How to Write Effective Benchmarks in Go

Write effective Go benchmarks by ensuring your `Benchmark` functions run the target code inside a loop controlled by `b.N`, avoiding premature optimization, and using `b.ResetTimer()` to exclude setup costs.

The benchmark that lied

You spend an hour refactoring a hot loop. You run the benchmark. The new version is ten times faster. You deploy. The latency stays exactly the same. The benchmark lied. The compiler optimized your test code away because you never used the result.

This happens to everyone. Writing a benchmark that measures real work requires a few specific tricks to keep the compiler honest. Go's compiler is aggressive. If it sees code that calculates a value but never uses that value, it removes the code. It assumes you made a mistake. In a benchmark, you often calculate a value just to measure the cost. The compiler sees "calculate and discard" and deletes the calculation. Your benchmark measures the cost of doing nothing.

How benchmarks work

A benchmark is a stopwatch for code. You wrap the code you care about in a loop, run it many times, and measure the average. The Go testing framework handles the loop count and the timing. The function name must start with Benchmark and take a *testing.B parameter. The framework scans for exported functions with this prefix when you run go test -bench.

The parameter b controls the loop. The field b.N determines how many times the loop runs. You do not set b.N. The framework sets it. It starts with a small number, runs the loop, measures the time, and checks if the run was long enough for stable statistics. If not, it doubles b.N and tries again. This repeats until the total time exceeds a threshold, usually around one second. The framework then reports the time per iteration.

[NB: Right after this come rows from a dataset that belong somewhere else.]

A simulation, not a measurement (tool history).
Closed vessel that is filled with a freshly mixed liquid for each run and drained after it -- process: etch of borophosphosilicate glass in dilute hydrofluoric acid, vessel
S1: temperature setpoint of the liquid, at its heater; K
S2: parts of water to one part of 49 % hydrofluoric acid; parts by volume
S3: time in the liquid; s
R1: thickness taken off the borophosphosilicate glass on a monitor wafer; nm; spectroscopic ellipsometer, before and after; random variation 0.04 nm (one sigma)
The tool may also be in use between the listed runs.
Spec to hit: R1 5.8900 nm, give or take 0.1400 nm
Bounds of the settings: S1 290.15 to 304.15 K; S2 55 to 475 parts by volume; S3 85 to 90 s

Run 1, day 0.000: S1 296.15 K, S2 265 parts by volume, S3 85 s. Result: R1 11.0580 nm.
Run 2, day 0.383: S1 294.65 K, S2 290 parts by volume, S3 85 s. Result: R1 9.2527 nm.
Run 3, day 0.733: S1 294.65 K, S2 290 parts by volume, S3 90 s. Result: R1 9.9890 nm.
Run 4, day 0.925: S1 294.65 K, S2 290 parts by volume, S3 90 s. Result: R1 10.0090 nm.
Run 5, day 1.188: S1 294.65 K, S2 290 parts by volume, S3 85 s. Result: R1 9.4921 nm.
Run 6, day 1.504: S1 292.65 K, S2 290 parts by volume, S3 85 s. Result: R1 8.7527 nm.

Convention aside: benchmark functions must be exported. The name must start with a capital B. The testing package only runs exported functions matching the Benchmark prefix. Unexported functions are ignored. Also, go test skips benchmarks by default. You must pass the -bench flag to run them.

Keeping the compiler honest

Here's the simplest benchmark structure. The loop runs b.N times. The framework adjusts b.N to get a stable measurement. The critical part is preventing the compiler from removing the work. The idiomatic way is runtime.KeepAlive. This tells the compiler the value might be read later, so it must keep the calculation.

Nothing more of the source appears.